THE BOYS
Felix Vasquez Jr.

 

 

Hey now, I'm not all PC, let's be inoffensive to one another, everyone's a winner, crapola kind of guy, but often throughout "The Boys," I kept wondering: What the fuck is it with all the homosexually charged humor and themes throughout the damn series? I also noticed this in Mark Millar's "Kick Ass" and "Wanted," where most of the time someone was either a rabid homosexual, a pervert with a penchant for little boys, or a homophobe making homosexual jokes that were clubbed over our heads. You're going to find that a lot in "The Boys," a comic book series that's pretty damn great, but just so... centered around homosexual jokes. There's a team of teen superheroes who get off on blowing each other, there's a gag about a hamster, there's a robot warrior who realizes he's gay and doesn't want to admit it, there's a teammate who is outed, at one point Butcher literally shows Hughie which heroes are "Poofs," and which are "Dykes," and it just keeps going.

What is with these edgy comic book writers and homophobia? I don't understand it, personally. In either case, that rambling aside: "The Boys" is just a balls to the wall comic book series that anxiously works against comic book conventions as much as possible. The premise is tired and formula, the characters are very broad, but what it excels in is the grade A writing in which "The Boys" sets down among a Brit, a Frenchie, an Asian mute, a hard nosed black New Yorker, and an average Scottish schmuck, all of whom have some bones to pick with the Supers. In the world depicted by Garth Ennis, it's filled with hundreds of Supers which are super powered beings who wear shiny costumes, have their own teams, and fight crime
 

 And once their fighting stops, they're reckless, merciless, violent, and sexually charged bastards with no concept of human life. In one scene our great teen superhero team engages in a gang bang in a bordello, and a new recruit for "The Big Seven" is ordered to give all of her male teammates blowjobs in order to earn her way on the team. In either case, the world's greatest superheroes are absolute bastards who have to be controlled and put down. This is where "The Boys," come in, a small team who infiltrate, manipulate, and blackmail the super teams. When all else fails they proceed to kill one or two of them just to keep them in line. They're led by "The Butcher" a tough British man with a bulldog named "Terror" who is called back in to duty to stop the supers by the CIA. After proceeding to engage in rough anal sex with his female superior, he gathers up the old team again and recruits Wee Hughie. After a shocking and rather darkly hilarious opening, Wee Hughie realizes that the superheroes of Earth are doing much more harm than good, and The Butcher proceeds in recruiting him and showing him the underworld of people who hunt superheroes and make sure to show them they're not gods. Though there are a few supers who genuinely want to fight crime, the rest are perverse monsters taking advantage of the government and The Butcher is scared. He knows once they wise up, they can take over the world and no one can do a damn thing about it.

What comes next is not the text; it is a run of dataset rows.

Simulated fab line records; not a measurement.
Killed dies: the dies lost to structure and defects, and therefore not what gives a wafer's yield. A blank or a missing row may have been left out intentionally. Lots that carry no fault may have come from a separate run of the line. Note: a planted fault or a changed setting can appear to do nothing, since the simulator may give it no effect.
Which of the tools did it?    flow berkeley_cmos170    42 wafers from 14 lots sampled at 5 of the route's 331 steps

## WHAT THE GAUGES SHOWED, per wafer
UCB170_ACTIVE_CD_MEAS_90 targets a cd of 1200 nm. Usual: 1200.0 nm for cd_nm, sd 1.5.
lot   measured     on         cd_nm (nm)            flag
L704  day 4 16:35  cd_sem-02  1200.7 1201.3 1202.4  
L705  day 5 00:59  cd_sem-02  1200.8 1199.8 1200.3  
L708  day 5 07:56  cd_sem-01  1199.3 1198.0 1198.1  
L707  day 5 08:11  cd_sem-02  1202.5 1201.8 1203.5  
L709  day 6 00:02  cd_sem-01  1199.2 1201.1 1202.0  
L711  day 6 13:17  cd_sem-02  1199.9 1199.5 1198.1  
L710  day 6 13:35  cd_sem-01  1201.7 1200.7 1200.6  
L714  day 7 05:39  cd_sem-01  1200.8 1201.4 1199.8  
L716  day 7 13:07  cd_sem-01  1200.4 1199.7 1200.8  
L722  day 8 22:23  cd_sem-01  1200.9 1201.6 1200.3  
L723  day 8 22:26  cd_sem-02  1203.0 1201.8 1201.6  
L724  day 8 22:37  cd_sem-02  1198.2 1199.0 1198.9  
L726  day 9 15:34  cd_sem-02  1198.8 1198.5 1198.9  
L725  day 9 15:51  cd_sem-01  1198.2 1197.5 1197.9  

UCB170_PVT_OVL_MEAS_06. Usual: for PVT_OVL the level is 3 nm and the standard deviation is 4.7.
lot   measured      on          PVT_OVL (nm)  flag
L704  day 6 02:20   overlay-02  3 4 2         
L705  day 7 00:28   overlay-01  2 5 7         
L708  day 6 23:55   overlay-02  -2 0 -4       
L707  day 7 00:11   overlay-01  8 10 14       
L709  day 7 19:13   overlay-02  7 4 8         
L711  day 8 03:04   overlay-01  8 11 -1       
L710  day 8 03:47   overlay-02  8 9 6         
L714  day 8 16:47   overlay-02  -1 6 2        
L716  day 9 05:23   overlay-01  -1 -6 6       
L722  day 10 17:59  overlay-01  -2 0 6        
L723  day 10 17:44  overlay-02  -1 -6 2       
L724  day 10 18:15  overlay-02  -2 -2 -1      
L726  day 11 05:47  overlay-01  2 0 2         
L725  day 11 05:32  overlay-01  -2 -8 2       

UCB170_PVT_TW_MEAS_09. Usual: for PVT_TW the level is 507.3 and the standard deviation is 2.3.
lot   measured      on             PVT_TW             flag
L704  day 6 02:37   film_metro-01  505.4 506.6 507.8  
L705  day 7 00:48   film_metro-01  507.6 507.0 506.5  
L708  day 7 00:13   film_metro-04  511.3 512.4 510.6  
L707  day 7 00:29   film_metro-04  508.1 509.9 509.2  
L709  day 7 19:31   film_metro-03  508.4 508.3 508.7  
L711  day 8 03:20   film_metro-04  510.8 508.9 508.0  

Every character has their back story and The Butcher's connection to a super is rather sick and twisted, but he's given one of the most complex back stories of the entire gallery who knows how to play the game and knows full well how to manipulate his friends and his superiors to do his bidding and get the supers in line. Wee Hughie is a great individual with a lot of depth, one of a few who has seen what damage the supers can inflict and what little remorse they have in doing so. He's tempted and lured by The Butcher to help in their cause and put a stop to these menaces, and on the flipside we get to meet three genuinely psychotic motherfuckers in "The Boys." There's Frenchie, a poetic Frenchman who will click and inflict violent harm on anyone who makes him angry, there's Mother's Milk, a cold calculating but genuinely good guy who has to deal with a daughter who disrespects him, but only seeks to do right by her, and The Female. Without a string of dialogue to be found, The Female is oozing with character, a girl who simply does not like to be touched or grabbed and proceeds in inflicting utterly violent rage on anyone who touches her without her permission.

Her introduction is fantastic as she proceeds in engaging in a hit for the mob where she stands in front of a group of mobsters near tears and grows angrier and angrier in each panel as they scream at her, eventually pushing them inside their house and slaughtering the lot of them. As with most of these series that work outside of the conventions of superheroes, there are a lot of jabs and references to be found on the cheesiness of superhero comic books and the big Seven are obvious spoofs of "The Justice League," all of whom are led by Wonder Woman, Superman, and Batman knock offs. They even engage in an argument with an aquatic superhero who complains that he's mocked more than he is praised. Der, it's Aquaman, get it? Otherwise once the first few arcs pass, "The Boys" is a fairly interesting and entertaining series working as a cop show of some kind where Butcher and Hughie investigate murders committed by supers, and Butcher's inevitable confrontation with the head of the Big Seven. All in all this is Guy Ritchie mixed with Stan Lee and I dug the hell out of it.